Camel case is where the first word of an identifier is lowercase and all subsequent words are capitalized. The words are not separated like with snake casing.

If the identifier is only a single word, it’s all in lowercase.

Example:
char[] welcomeMessage = "Hello World";

char[] message = "Hello World";

Pascal case

Pascal case is where every word is capitalized, even if there is only one word.

Example:
char WelcomeMessage[] = "Hello World";

char Message[] = "Hello World";

Uppercase

Uppercase is where each word is in full uppercase, and words are separated by an underscore.

Example:
char WELCOME_MESSAGE[] = "Hello World";

char MESSAGE[] = "Hello World";

C Programmers are usually divided into two groups on their casing preference.

Group 1:

  • Variables and functions are written in camel case.
  • Structs are written in pascal case.
  • Constants and macros are written in uppercase.

Group 2:

  • Variables, functions and structs are written in snake case.
  • Constants and macros are written in uppercase.

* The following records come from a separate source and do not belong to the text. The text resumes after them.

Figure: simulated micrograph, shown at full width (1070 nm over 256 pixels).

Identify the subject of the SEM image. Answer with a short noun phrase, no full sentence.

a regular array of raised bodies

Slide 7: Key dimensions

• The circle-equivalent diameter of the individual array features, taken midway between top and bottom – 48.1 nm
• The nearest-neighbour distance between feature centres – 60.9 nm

We belong to the first group, and will use that as our convention throughout this course.

You may be required to follow certain conventions at your workplace or when collaborating on a project. But, for the most part it will be up to your personal preference which casing and bracing conventions you use.

The important part is that you pick one and stick with it, stay consistent.

Scope and indentation

We will often need to define several statements that are related in some way, into a code block.

In C, we define a code block with an open and close curly brace, the left and right curly braces respectively.

Example:
int printMessage()
{	// this is
	// a code
}   // block

Everything inside a code block is considered to be of that scope. When code is of a scope, it cannot be used outside of that scope (in most cases).

Example:
#include <stdio.h>

int main()
{
    printf(message);

	return 0;
}

int printMessage()
{
    char message[] = "Hello World";

    return 0;
}

In the example above, we declared message inside the scope of the printMessage() function. When we try to access it outside of the function, the compiler will raise an error and the code will not be executed.

We will revisit the concept of scope again in the tutorials on functions, conditional statements and loops.

To keep our code clean, we use indentation when we define scope. For example, all the code inside a function is indented one level to indicate that it’s in the function’s scope.

It’s not required to indent our code when defining scope, but it is considered a good practice convention and makes the code easier to read.

Example:
int printMessage()
{
	// this code is indented
	// one level and makes
	// it easier to read
}

In general, a Tab consisting of four spaces is considered one indentation level. Most IDEs will have a four space tab is default.

Developers in C will define scope in different ways. Some developers like to have the opening brace in a separate line, others like the opening brace on the same line as the statement.

Example:
int printMessage() {
	// open brace on
	// the same line
	// as the statement
}

int printMessage()
{
	// open brace on
	// its own separate
	// line
}

Both conventions are valid. In some situations you may be forced to follow one convention over another, but for the most part it will be up to your personal preference. Again, pick whichever one you like best, but stay consistent.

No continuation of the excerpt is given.